France has an interesting relationship with cannabis. On the one hand, it has some of the highest rates of use among all European nations. But on the other hand, it has some of the EU’s harshest anti-cannabis laws. This tension begs the question: Is France relaxing laws against marijuana use? Or at least moving in that direction? According to new reports, the answer might be yes.
Changes Are Coming
Earlier today, the French government announced some potentially big changes to its cannabis laws.
Currently, people busted for smoking weed can be fined as much as 3,750 euros, which is a little more than $4,600 USD. Additionally, cannabis consumers might also get up to a full year in prison.
According to recent arrest data, there were roughly 64,000 drug-related convictions in France in 2015. Out of these convictions, 40,000 were for illegal drug use, and 3,098 ended with an actual prison sentence.
But all of this could be changing. French officials announced today a new plan to simplify the process of prosecuting cannabis consumers. Under the new plan, people caught smoking weed would be given a simple, on-the-spot citation. Tickets will carry a much smaller fine than those imposed by current laws.
Officials said the new fines would be between 150 and 200 euros, or roughly $180 to $250 USD.
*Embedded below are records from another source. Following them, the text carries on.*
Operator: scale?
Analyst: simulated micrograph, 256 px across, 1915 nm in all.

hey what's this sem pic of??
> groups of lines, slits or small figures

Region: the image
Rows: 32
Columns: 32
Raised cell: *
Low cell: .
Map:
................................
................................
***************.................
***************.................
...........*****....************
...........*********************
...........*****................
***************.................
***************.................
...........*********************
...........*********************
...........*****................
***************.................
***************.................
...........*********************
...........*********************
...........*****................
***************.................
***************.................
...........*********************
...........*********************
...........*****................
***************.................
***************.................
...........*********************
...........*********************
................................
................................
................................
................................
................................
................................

Lawmakers in France who favor the change praised the new plan as providing a much simpler way to enforce drug laws. In particular, officials said the changes would free law enforcement officers and courts from the heavy bureaucratic burdens of processing large numbers of non-violent weed smokers.
“The fixed fine of 150-200 euros that I propose would enable police officers in the field to stop the legal procedure there and then with the person who has been caught,” said French MP Robin Reda. Along with MP Eric Pouillat, Reda helped spearhead the effort to change France’s weed laws.
He added: “The advantage of this is that the punishment is immediate and systematic.”
Is France Moving Toward Legalization?
These changes will certainly create more relaxed marijuana laws in France. But government officials were clear that these changes do not amount to anything close to legalization—or even decriminalization.
France’s Interior Minister Gerard Collomb made this explicitly clear, telling French media: “There will be no decriminalization for cannabis use.”
Collomb’s statement echoes the attitude of Bruno Le Maire, the country’s Finance Minister.
“Cannabis must not be legalized,” Le Maire said recently. “On the other hand, we must take a good hard look at where we have gone wrong. We have the harshest laws in Europe, yet the highest consumption rates.”
Final Hit: Is France Relaxing Laws Against Marijuana Use?
Current stats reveal high rates of cannabis consumption in France. Roughly 17 million people report having tried weed, while 1.4 million said they consume cannabis regularly. Of those regular users, 700,000 said they consumer weed every day. And these numbers are on the rise. So is France relaxing laws against marijuana use? Or planning to, at least?
By loosening some aspects of its cannabis laws, France is moving a little bit closer to other European countries with relaxed approaches to marijuana. Countries like The Netherlands, Germany, and Italy have so far led the charge in the EU toward decriminalization and legalization.